We suppose that $ce^x-1 \mid c^ke^{kx}-1$, that means the solutions of $ce^x-1$ are also solutions of $c^ke^{kx}-1$, right?
Does this help?
Assuming $x$ can take complex values (which makes some sense since the coefficients of the ring of functions, as well as multipliers $\lambda$ on the generators $e^{\lambda x}$ are any complex numbers), we can find the zeros of $c e^x -1$ by solving $e^x=1/c,$ obtaining $$x = \log(1/a)+2 \pi n i $$ with $n \in \mathbb{Z},$ and the log is chosen in the strip with imaginary part in $[0,2\pi)$. Now if $c e^x-1$ divides $c^k e^{kx}-1$ then the zero set of the first must be a subset of the zero set of the second.
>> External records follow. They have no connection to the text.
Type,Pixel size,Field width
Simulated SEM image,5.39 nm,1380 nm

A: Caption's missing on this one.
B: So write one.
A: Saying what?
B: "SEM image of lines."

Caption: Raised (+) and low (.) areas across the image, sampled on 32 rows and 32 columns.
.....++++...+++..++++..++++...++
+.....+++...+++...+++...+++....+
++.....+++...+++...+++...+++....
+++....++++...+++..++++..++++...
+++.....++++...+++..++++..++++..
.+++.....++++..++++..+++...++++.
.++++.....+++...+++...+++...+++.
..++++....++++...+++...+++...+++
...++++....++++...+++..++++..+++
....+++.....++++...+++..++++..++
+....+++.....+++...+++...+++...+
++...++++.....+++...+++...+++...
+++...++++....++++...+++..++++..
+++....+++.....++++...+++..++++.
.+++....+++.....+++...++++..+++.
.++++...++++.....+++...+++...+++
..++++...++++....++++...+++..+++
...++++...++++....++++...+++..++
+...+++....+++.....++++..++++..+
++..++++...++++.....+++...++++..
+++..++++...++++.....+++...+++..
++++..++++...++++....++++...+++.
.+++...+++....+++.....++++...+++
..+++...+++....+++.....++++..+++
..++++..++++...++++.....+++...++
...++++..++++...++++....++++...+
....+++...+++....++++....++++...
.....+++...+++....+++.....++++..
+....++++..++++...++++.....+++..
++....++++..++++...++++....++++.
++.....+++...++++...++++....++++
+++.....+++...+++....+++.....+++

So we can determine the latter zero set by solving $e^{kx}=1/c^k,$ obtaining $kx=\log(1/c^k)+2 \pi m i$ and so that zero set is $$x = (1/k)\log(1/c^k)+ \frac{2 \pi m i}{k}. \tag{*}$$
For example if $k=1/2$ the second zero set is $(1/2)log(1/c^2)+4 \pi m i,$ which fails to contain the first zero set, because the spacing of the second zero set is $4 \pi i$ between zeros adjacent vertically, as compared to the first zero set whose spacing is $2 \pi i$ between adjacent zeros. It seems fairly clear that if $k$ is not an integer the second zero set will fail to contain the first. [But that needs to be shown, will leave it undone here...]
NOTE: The OP Mary Star had already suggested comparing the zero sets in the post.
Another note: a previous version of this had used the false "law" $\log(kx)=k\log x$ which need not hold for complex $k$ (even if one changes "branches).